First, although Edelist cited four cases that upheld class-arbitration waiver provisions under either federal or Delaware law, none of these cases expressly addressed whether the class action waiver was unconscionable. See Lloyd v. MBNA Am. Bank, NA., No. 00-109-CIV-SLR, 2001 WL 194300, at *4 (D.Del. Feb. 22, 2001) (holding that an arbitration agreement was not unconscionable, despite the fact that it was a contract of adhesion); Sagal v. First USA Bank, N.A., 69 F.Supp.2d 627, 631-32 (D.Del. 1999) (holding that class action waiver was not invalidated by class action provisions in the Truth in Lending Act, 15 U.S.C. § 1640, because TILA did not "amount[] to a `congressional command' to preserve class action suits at the expense of [arbitration]"); Marsh v. First USA Bank, N.A., 103 F.Supp.2d 909, 920 (N.D.Tex. 2000) (finding no unconscionability under Delaware law in a mandatory arbitration agreement without addressing the unconscionability of the class action waiver); Randolph v. Green Tree Financial Corp.-Ala., 244 F.3d 814, 818-19 (11th Cir. 2001) (upholding a class action waiver on the ground that TILA did not create a non-waivable right to pursue claims against a lender on a classwide basis). Thus, the purported class representatives in the cases cited by Edelist challenged the class action waivers on two bases: (1) that the arbitration clauses were procedurally unconscionable under Delaware law ( Lloyd Marsh); and (2) that Congress created a non-waivable right to pursue claims brought under TILA on a classwide basis ( Sagal Randolph). In rejecting these arguments, no court expressly applied Delaware unconscionability law to the class action waiver. Consequently, the Edelist court's reliance on these cases for the proposition that there was no unconscionability in the class action waiver provision of the MBNA arbitration agreement is misplaced.

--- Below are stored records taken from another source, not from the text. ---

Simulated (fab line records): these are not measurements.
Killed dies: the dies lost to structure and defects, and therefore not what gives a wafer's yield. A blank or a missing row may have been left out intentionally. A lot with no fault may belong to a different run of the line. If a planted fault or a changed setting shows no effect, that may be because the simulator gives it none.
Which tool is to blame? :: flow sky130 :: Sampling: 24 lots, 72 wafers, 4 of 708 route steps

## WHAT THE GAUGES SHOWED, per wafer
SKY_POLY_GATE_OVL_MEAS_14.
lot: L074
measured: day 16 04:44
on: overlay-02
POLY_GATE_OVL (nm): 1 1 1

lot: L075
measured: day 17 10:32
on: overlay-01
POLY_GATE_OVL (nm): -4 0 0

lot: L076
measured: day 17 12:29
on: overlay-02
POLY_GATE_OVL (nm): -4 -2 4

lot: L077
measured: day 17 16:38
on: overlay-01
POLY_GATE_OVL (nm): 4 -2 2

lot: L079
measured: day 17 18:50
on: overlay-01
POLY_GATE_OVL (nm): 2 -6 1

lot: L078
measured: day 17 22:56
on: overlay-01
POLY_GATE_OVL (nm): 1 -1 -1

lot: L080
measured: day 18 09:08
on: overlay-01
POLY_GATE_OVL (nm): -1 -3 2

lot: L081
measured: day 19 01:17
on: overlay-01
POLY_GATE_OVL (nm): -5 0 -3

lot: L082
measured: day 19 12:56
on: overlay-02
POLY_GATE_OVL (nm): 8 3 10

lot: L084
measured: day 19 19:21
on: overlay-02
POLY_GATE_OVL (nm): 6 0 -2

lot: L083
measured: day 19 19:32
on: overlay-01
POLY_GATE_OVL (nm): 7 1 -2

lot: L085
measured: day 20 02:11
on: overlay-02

Second, and more importantly, Edelist upheld the waiver solely on the ground that it "was clearly articulated in the arbitration amendment," without probing whether the agreement imposed inequitable terms under Delaware unconscionability principles. Yet the clarity of a contractual term is of marginal relevance to its fairness, and certainly not a dispositive factor under the state's unconscionability analysis. See Fritz v. Nationwide Mut. Ins. Co., No. 1369-Civ, 1990 WL 186448, at *4-*5 (Del.Ch. Nov. 26, 1990) (noting that the comprehensibility of a clause to a lay person is one of 10 non-dispositive factors relevant to the uncon-scionability inquiry). Indeed, Delaware law emphasizes substantive inequity in determining the validity of contractual terms. See Graham, 565 A.2d at 911-12; Tulowitzki, 396 A.2d at 960. In Graham, for example, the Delaware Supreme Court upheld an arbitration agreement in an insurance contract based on what amounted to a procedural challenge to the clause. Discounting the fact that the clause at issue was an adhesion contract that the plaintiffs never read, the Court enforced the agreement because there was nothing about it that was inherently unfair, but noted that "[i]f the arbitration mechanism established by the policy had been unfairly structured, a finding of unconscionability might be appropriate." See Graham, 565 A.2d at 912 (citing Nationwide Mut. Ins. Co. v. Marsh, 15 Ohio St.3d 107, 472 N.E.2d 1061, 1063 (1984) (Sweeney, J., concurring)). In this case, it is undisputed that the class action waiver at issue is a "take-it-or-leave-it" adhesion contract that Ms. Caban never actually signed. As explained below, because the provision is inherently inequitable and amounts to Chase taking advantage of its customers, the clause is unenforceable under Delaware law.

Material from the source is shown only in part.